The training curve for the linear classifier using lambda=0.0001. This classifier had an accuracy of 0.999 on the training set.

A graph from Viola-Jones 2001 showing the correct detection rate as a function of false positive rate. The left graph is from the original paper and the right graph was produced by my implementation. The solid line on the left graph and the blue line on the right graph share a similar trend, however the original paper has a higher average precision than what I implemented.

The precision-recall curve for a single scale detector using HoG features with 6-pixel-cells and a threshold of -2.0.

The precision-recall curve for a multiple scale detector using HoG features with 6-pixel-cells and a threshold of 1.0.

The precision-recall curve for a multiple scale detector using HoG features with 4-pixel-cells and a threshold of 1.0.

The precision-recall curve for a multiple scale detector using HoG features with 3-pixel-cells and a threshold of 1.0.

Following this are various images and their results I found interesting for whatever reason. This one contained many small faces.

This one features a slightly larger face which is not directly front-facing and has some shading. Also, it's Slowhand.

This one identifies faces of multiple races. As to why I find this interesting, please see this Wired article. It appears it does struggle on other "species", however.
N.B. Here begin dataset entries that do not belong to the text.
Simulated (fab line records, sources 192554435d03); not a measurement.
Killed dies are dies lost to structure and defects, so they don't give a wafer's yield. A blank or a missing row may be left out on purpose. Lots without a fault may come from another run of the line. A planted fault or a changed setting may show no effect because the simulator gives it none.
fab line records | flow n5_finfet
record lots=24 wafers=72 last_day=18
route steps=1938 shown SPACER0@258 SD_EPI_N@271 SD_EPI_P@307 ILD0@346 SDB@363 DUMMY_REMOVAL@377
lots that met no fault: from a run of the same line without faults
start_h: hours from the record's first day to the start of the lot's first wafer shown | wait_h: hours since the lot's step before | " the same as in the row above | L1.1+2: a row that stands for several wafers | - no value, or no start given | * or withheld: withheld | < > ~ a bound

I can't say for certain what this image is, but it is either heavily post-processed or manmade. Either way, the detector still identifies the face.

An artist's rendition of faces.

This one is interesting for several reasons. The detector identifies Micky Mouse as a face although it is not included in the ground truth. On the upper-lefthand corner of the canvas are three small faces of Walt Disney. Only one of them is included in the ground truth, however the detector identifies a second one as a positive.

When the face takes up the entire photo, the detector seems to underperform. This may be fixed by first scaling the image up some before performing the standard multiscale detection algorithm.